Friday, February 1, 2019

Chicken Poop


I woke up this morning one of my first thoughts---after I liberally imbibed sufficient amounts of caffeine—speaking of caffeine, have I mentioned my newest caffeinated obsession? Mad (the Hatter is implied) Breakfast Black Tea Blend. It is delicious.  I finally got around to stopping by Packwood’s newest “sipping” shop and procuring some. And then some more. I’m on my third package. It’s almost worth getting out of bed for. Although, if you could convince somebody to serve it to your bedside, I bet it would taste even better. Room service...caffeine...match made in heaven.

Where was this going? Oh, right—one of my first thoughts this morning was “chicken poop.” No, I’m not having one of those days—see above, delicious caffeine, etc.—I mean real, literal, actual, chicken poop. From chickens. If you’re a gardener, now is a good time to procure some.

First, get some chickens.

I’m kidding. You don’t have to have “homemade” chicken poop, there are plenty of “store-bought” options, from having a dump truck load delivered—which is my preference—to hauling it yourself; by the pickup full or the bag full.

This is the perfect time of year to apply chicken poo to your flowerbeds. You don’t have to worry if the poop in question has been properly aged, because it doesn’t matter. It’s not like anything—besides primroses and snowdrops-- is green and growing and in danger of being burned by fertilizer that is too “hot.” You can apply liberal amounts without fear. And—not to be indelicate—but the cold weather helps keep the “aroma” to a minimum. Applying chicken poop mid-May with open windows...well, let’s just say that the timing could be better.

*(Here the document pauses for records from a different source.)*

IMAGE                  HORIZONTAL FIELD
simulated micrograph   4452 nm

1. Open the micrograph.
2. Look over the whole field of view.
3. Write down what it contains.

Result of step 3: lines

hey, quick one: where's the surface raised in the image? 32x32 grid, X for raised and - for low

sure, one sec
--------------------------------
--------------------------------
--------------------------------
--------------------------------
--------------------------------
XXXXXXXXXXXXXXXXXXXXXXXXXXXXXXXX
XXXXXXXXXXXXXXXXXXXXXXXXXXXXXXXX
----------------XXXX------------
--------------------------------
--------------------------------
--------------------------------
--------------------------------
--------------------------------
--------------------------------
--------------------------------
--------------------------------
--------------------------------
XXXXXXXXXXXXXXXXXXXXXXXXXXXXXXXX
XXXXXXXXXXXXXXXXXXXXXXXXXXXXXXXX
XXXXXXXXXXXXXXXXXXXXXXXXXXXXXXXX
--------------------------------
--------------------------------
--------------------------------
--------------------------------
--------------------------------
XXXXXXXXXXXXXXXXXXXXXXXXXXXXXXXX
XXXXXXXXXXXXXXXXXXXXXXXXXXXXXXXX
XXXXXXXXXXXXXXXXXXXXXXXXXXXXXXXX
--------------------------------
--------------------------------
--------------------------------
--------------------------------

Why chicken poop, you ask? 
Here is a list of my Top Five Reasons Why Chicken Poo is the Poo to Do:
1.       It’s all natural.
2.       Comes with free feathers. At least the bulk stuff does.
3.       It’s “cheep.”
4.       Things grow better.
5.       Elk hate the taste.


 I’ll often sprinkle a little poo around the garden during the growing season—just a pinch here and there, avoiding the two worst side effects: burned plants and offended neighbors. Offending the elk, on the other hand—well, that’s the point. I know I’d stop frequenting a salad bar that was sprinkled with poo.